- A single large river pump can kill as many as 12,000 fish a day on the Murray-Darling
- The deaths negatively impact the environment and irrigators, who are forced to deal with the mess
- There are calls for screens that prevent the problem to be installed on all irrigation pumps
A fish exclusion screen acts as a physical barrier to stop fish being sucked into large pipes and macerated.
For the first time in New South Wales, a large screen is being installed on a major pump that feeds 33 farms from the Macquarie River, near Trangie.
NSW Department of Primary Industries research scientist Craig Boys said the installation would save hundreds of fish a day.
"It’s a huge opportunity to support the recovery of native fish in the basin," Dr Boys said.
"They've been under a lot of stress lately through drought, and we've all seen the fish kills, so this is a hugely significant project."
Studies have shown a single large river pump can extract 12,000 fish a day.
For irrigators, dealing with the by-products of dead fish is costly and unpleasant.
"Once the fish get stuck in the pipes you can't get them out," irrigator Jim Winter said.
"This is a win-win for us and the environment."
Keen angler and river advocate Matt Hansen has been campaigning for all major pumps in the basin to be screened.
He has even travelled to the United States, where the screens are mandatory, to research best practice.
He says it doesn't make sense for governments to restock rivers with native fish while allowing them to be extracted.
"Restocking native fish is a band-aid solution," he said.
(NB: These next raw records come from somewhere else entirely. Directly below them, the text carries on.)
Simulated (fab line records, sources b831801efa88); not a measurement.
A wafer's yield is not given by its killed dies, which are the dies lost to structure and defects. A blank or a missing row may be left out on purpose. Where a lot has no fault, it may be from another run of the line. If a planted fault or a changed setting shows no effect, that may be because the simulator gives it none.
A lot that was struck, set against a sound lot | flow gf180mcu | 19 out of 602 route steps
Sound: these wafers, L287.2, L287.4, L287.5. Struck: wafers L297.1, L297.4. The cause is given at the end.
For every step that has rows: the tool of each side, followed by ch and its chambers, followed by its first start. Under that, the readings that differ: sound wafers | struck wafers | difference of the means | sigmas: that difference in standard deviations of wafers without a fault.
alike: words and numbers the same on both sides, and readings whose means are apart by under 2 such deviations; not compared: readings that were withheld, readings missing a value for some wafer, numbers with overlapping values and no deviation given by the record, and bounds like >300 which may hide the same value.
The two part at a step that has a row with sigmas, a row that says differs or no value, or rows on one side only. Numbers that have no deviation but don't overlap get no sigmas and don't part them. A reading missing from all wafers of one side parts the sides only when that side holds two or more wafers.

"It's madness to stock two to three million fish a year while sucking 50 to 100 million out.
An example for all
Trangie farmer Jason McCutcheon hoped the technology would be taken up by irrigation groups across Australia.
"We're going to push to have other irrigators come on board so they can see the benefits," Mr McCutcheon said.
The screen installation at Trangie cost $1 million and was paid for by the NSW Government with money made from the sale of environmental water in 2018.